Artist/Designer/Maker

dei Crocifissi, Simone - Artist

Production date

Circa 1365
Circa 1380

Material

Egg Tempera
Gold Leaf
poplar

Technique

Painting and Painting Techniques
Tempera on panel
Gilding

Dimensions

Height: 565mm
Width: 425mm

Location

Long-term loans and transfers - (on display)
    Egg tempera and gilding on softwood panel (likely poplar), depicting the 'Dream of the Virgin', painted by Simone dei Crocifissi.
    This painting is thought to have been adapted from the detached cimasa (the uppermost portion) of a dismantled altarpiece.

    The redemptive capacity of the Virgin is the pivotal message around which the circular, non-sequential narrative of the Society’s panel revolves. Mary is shown lying on her side on a bed. Seated at the foot of the bed is a second woman, her veiled head bowed over the book she is holding in her lap. The figure of the crucified Christ appears to be supported on the shaft of a vine tree rising from Mary’s body. The iconography culminates in a highly original treatment of the Death of the Virgin, touching on several well-established arboreal themes in medieval Christianity, including the Tree of Jesse, the Crucifixion and the Tree of Life.

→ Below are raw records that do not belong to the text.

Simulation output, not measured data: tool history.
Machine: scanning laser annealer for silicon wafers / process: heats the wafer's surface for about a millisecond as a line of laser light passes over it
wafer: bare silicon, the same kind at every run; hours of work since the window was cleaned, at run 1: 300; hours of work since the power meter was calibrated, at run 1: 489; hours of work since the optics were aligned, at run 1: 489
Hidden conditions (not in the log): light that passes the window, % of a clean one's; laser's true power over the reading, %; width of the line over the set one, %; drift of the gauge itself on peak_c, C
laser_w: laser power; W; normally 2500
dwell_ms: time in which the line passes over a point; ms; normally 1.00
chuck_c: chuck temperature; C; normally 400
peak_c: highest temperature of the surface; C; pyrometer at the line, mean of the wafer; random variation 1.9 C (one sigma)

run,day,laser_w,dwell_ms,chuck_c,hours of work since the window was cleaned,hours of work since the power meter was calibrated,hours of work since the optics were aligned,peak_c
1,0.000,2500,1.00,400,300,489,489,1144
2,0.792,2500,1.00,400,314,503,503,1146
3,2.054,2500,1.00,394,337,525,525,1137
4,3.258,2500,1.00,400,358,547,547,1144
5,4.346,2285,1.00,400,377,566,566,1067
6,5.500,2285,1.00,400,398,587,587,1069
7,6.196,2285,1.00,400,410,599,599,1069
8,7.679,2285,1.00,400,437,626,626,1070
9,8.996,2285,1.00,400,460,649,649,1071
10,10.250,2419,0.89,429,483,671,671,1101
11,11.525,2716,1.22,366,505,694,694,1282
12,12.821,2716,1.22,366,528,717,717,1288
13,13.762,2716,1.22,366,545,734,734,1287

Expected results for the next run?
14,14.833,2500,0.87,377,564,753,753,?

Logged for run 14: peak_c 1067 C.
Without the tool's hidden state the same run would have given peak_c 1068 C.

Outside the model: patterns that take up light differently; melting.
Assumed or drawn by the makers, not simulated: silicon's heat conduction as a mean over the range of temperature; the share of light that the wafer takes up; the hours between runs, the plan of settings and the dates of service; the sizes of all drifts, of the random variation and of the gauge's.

    The composition on the panel is circumscribed by four groups of buildings. The two flanking Christ hover in the air above the Virgin’s bed, contributing to the dream-like quality of the scene. They are terra cotta in colour, perhaps indicating brick masonry, while the lower two at the bottom of the picture are grey, presumably representing stone. At the bottom of the scene Adam, half-clothed and bearded, followed by the naked figure of Eve, emerges from the cave of Hades, whose gates have been forced to the ground. Adam’s emergence from a rock tomb on the Society’s panel evokes the tradition that he was buried on Golgotha on the spot where Christ #was to be crucified. Adam’s presence in the scene reinforces the panel’s central message of human salvation through Christ’s Incarnation, and affirms the message of the Resurrection.

    A disembodied hand descends from a cloud beneath the Virgin’s body, reaching down like the roots of the vine above, to grasp Adam’s arm. This emphasises Mary’s role as intercessor and is an early example of a motif that anticipates the curious imagery of the Living Cross that developed across northern and central Europe from around 1400 wherein each of the cross-arms terminates in a hand, representing divine agency.

    Simone dei Crocefissi (c1335–c1399) was a prolific artist – some seventy of his works survive – and the leading figure in Bolognese painting from 1359 until his death, around 1399.